For more than 12 years, Yonder Mountain has used bluegrass instrumentation as a sort of introductory tongue for communicating with jam-band audiences through extensive improvisation-savvy sets. Sometimes the intensely, almost physically rhythmic music borrows from rock, funk and reggae. Other times, it adheres to a more obvious bluegrass tradition.
The repertoire is just as diverse. Yonder Mountain is equally at home with an original hybrid tune, such as Honestly, from the band's recent album The Show, as it is with designing string-band colors for a groove-savvy cover of Talking Heads' Girlfriend Is Better.

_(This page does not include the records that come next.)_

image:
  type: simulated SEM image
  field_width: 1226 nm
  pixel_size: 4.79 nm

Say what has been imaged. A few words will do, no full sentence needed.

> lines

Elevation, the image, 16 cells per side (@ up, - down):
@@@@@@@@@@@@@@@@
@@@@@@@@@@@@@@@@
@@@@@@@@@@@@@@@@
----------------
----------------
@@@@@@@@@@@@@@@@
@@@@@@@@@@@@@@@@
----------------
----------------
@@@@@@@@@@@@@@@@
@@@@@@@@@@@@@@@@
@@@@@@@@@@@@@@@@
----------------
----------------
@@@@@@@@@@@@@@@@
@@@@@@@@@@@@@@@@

Through incessant touring that has consistently trumped meager radio airplay, Yonder Mountain has watched a cultish-size fan base that barely filled the now-defunct Lynagh's Music Club, the last Lexington venue where it performed, swell to one that regularly fills Colorado's prestigious Red Rocks Amphitheatre.
The band's music has grown, too. But then, there has always been room enough for a high-profile guest to sit in.
"With the majority of our shows, it's just the four of us," mandolinist Jeff Austin said. "But when there is the chance to play with guys like (progressive string stylists) Darol Anger or Danny Barnes or Andy Hall, we can't help but get psyched. To tell these guys to tear into something and then watch them do it? Forget it.
"There are the four of us, obviously. But there is also this cool pocket that exists in the music. I remember when we first formed, I was going, 'Man, should we get a fiddle player or a dobro player? Is our sound going to be enough? And it was totally enough. But there is still that space in the music that lets us invite any number of great musicians to come up and become friends with us. It's a pretty cool thing."
One such pal dominates The Show. Helping out on six of the album's14 songs is Pete Thomas, longtime musical sidekick of Elvis Costello. He's also a drummer, which creates another dynamic within the band's string sound.
"You know, in the back of my mind, I'm saying, 'I'm just glad I can do this,'" said banjoist Dave Johnston (bassist Ben Kaufmann completes the lineup). "I feel lucky to be in this situation with this particular group of guys. It's a big accomplishment, too. We have kept the same personnel together for 12 years. We're entering a realm of bands where that is unheard of. That's especially true in bluegrass, where everyone is a hired gun.
"That extends to our crew, also. We've maintained this kind of core family."
Among the family members is former Lexingtonian Ben Hines, a sound engineer who worked at Lynagh's before being hired away as touring sound man for the band more than a decade ago.
"I don't know where we would be without Ben," Austin said. "We played a festival last year, and our decibel level shot higher than levels by Widespread Panic and Umphrey's McGee. People were going, 'Oh, there's a little four-piece bluegrass band. How cute that is.' And then this jet engine comes out of the speaker that is louder than some the loudest rock bands. That was pretty cool."